Two rocket-launching incidents have occurred in recent weeks. The Council has already been briefed on the rocket-firing incident of 29 November. On 11 December, one rocket was fired from the general area of Qaissiyeh valley towards Israel. The rocket hit a private home in the Lebanese village of Houla, just a few kilometres from the Blue Line, causing serious injuries to a woman inside the house. In addition, on 19 December, four rockets, ready to be fired, were found by the Lebanese Armed Forces (LAF) in the UNIFIL area of operation. The Secretary-General condemns all indiscriminate rocket attacks and urges all parties to exercise maximum restraint. He reminds them of their obligation to fully adhere to resolution 1701 (2006) and to respect the cessation of hostilities.

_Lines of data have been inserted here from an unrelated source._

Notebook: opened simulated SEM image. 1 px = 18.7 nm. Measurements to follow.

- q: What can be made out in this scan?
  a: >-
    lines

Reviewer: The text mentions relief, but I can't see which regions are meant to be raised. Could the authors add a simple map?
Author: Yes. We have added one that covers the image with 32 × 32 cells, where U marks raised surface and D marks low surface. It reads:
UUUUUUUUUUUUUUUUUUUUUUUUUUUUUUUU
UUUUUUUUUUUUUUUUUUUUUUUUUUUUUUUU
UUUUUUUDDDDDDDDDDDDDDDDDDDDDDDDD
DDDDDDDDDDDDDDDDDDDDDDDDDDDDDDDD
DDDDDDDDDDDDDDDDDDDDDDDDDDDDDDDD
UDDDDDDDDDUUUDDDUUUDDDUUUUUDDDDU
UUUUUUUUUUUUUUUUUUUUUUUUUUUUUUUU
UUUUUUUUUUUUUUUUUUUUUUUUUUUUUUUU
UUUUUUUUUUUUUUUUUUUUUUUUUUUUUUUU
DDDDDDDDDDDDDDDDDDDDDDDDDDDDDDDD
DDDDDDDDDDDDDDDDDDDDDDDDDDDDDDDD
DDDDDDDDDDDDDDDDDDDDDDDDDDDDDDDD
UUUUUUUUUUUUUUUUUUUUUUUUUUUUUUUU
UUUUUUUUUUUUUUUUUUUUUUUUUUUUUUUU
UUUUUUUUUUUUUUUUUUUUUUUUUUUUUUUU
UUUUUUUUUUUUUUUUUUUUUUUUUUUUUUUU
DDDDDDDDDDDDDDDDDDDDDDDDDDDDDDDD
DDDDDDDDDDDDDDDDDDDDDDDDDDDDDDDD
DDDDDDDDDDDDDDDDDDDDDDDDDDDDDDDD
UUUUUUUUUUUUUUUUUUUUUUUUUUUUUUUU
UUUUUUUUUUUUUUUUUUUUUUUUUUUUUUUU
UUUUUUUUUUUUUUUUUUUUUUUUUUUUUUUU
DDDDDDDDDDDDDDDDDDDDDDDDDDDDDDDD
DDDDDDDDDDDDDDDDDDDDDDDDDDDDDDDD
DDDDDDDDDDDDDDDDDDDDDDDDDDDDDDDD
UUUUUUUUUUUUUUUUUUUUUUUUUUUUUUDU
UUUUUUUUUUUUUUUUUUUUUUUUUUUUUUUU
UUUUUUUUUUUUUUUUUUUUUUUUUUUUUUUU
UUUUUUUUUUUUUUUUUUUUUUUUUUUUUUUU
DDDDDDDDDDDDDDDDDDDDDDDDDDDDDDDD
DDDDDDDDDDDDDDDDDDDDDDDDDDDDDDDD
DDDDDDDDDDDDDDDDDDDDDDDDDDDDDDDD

The Lebanese authorities and politicians across the political spectrum in Lebanon have condemned all of those incidents, which represent attempts to undermine resolution 1701 (2006) and destabilize the situation in the south of Lebanon. Investigations into all of them are ongoing. The LAF and UNIFIL have also stepped up their individual and joint operational activities to prevent the occurrence of similar incidents. Meanwhile, Israeli flights over Lebanese airspace have continued on an almost daily basis, and there has been no progress on other outstanding issues in connection with resolution 1701 (2006).
In a positive development, Prime Minister Najib Mikati announced on 30 November that he had transferred Lebanon’s share of the budget of the Special Tribunal for Lebanon for 2011. The Secretary-General welcomed that important step and expressed to Prime Minister Mikati his confidence in Lebanon’s continued respect for its international obligations.
The situation inside the Palestinian refugee camp Ain el-Hilweh in Saida/Sidon remains tense, following two recent assassination attempts on bodyguards of local Palestinian Liberation Organization leaders and subsequent infighting between Palestinian factions. Two bodyguards of the leader of the Palestinian Armed Struggle, Colonel Mahmoud Issa, were killed on 14 and 18 December as a result of those attempts.
The situation in Syria remains a source of deep and growing concern for the United Nations. On 12 December, High Commissioner for Human Rights Navanethem Pillay briefed the Council on the continued widespread violations of human rights in Syria, after which the Secretary-General transmitted the report of the Independent International Commission of Inquiry on Syria to the Council. In recent days, popular protests have continued to be met with violent repression, resulting in numerous deaths, injuries and detentions. Instances of armed confrontation between the Government forces and the opposition have also increased. We have growing concerns about the humanitarian impact of the crisis on civilians inside Syria.
The League of Arab States has continued its commendable initiative to end the violence and promote a political solution. In that regard, we are encouraged by the signing yesterday in Cairo of a protocol to dispatch monitors from the League of Arab States to Syria, and we continue to hope that the international community will be able to act in a concerted and coherent manner in support of those efforts for a peaceful resolution of the crisis.
The United Nations continues to monitor the influx of displaced Syrian nationals into northern Lebanon. As of 16 December, the Office of the United Nations High Commissioner for Refugees and the Lebanese Government had registered 4,510 displaced persons, up from 3,581 the previous month. The increase is largely due to refugees who had crossed into Lebanon earlier but who registered only recently. The number of wounded individuals admitted to Lebanese health facilities as a result of fighting on the Syrian side of the border has also increased. Turkey and Jordan now host about 8,500 and 2,000 displaced Syrian nationals respectively. The United Nations continues to coordinate closely with those Governments on providing assistance to the displaced persons.
Turning back to the Middle East peace process, let me conclude by reiterating our worry that as the year draws to a close, the situation on the ground is deteriorating and the path towards peace remains dangerously uncertain. We must not allow such negative dynamics to prevail; too much is at stake. Our challenge remains to help the parties overcome them, and I urge them to utilize the opportunity provided by the framework laid out by the Quartet to de-escalate the situation, return to direct talks with serious proposals on borders and security, and stop provocations. The Quartet remains focused on achieving progress in the coming period, and the parties can be assured that the United Nations will continue to play its role in support of their efforts to achieve a just, lasting and comprehensive peace in the Middle East.
The President (spoke in Russian): I now invite Council members to informal consultations to continue our discussion on the subject.